Metal Foam Stops Armor-Piercing Bullets
Lighter-than-steel material beats .50-caliber rounds.
A composite metal foam (CMF) material developed by researchers at North Carolina State University can stop ball and armor-piercing .50 caliber rounds as well as conventional steel armor, even though it weighs less than half as much, the university recently announced. The finding means that vehicle designers will be able to develop lighter military vehicles without sacrificing safety, or can improve protection without making vehicles heavier.
Previous research has resulted in CMF material capable of shredding bullets.
CMF is a foam that consists of hollow, metallic spheres made of materials such as stainless steel or titanium and embedded in a metallic matrix made of steel, titanium, aluminum or other metallic alloys. In this study, the researchers used steel-steel CMF, meaning that both the spheres and the matrix were made of steel.
For the study, researchers manufactured a hard armor system consisting of a ceramic faceplate, a CMF core and a thin back plate made of aluminum. The armor was tested using .50 caliber ball and armor-piercing rounds. The armor was tested with the rounds being fired at impact velocities from 500 meters per second up to 885 meters per second.
The CMF layer of the armor was able to absorb 72 to 75% of the kinetic energy of the ball rounds, and 68 to 78% of the kinetic energy of the armor-piercing rounds.
“The CMF armor was less than half the weight of the rolled homogeneous steel armor needed to achieve the same level of protection,” says Afsaneh Rabiei, corresponding author of a paper on the work and a professor of mechanical and aerospace engineering at North Carolina State University.
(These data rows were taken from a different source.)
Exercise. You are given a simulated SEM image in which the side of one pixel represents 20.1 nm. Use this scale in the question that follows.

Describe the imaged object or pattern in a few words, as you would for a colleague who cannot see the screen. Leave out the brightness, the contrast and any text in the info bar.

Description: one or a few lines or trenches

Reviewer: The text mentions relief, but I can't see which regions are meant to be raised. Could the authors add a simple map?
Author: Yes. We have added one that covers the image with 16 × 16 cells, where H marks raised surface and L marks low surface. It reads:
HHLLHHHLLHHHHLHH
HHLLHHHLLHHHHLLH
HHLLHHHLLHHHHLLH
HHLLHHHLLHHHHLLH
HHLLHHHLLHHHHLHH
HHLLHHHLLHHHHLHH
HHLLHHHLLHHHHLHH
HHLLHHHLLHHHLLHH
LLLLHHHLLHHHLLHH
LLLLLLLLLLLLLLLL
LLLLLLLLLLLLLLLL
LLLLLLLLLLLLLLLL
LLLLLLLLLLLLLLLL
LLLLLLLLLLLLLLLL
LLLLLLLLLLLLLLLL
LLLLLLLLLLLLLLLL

“In other words, we were able to achieve significant weight savings—which benefits vehicle performance and fuel efficiency—without sacrificing protection,” says Rabiei, the inventor of CMF who has spent years developing and testing CMF materials.
She adds that the material can be improved further by optimizing adhesion and thickness of the ceramic, CMF and aluminum layers, which may lead to even lower total weight and improved efficiency of the final armor.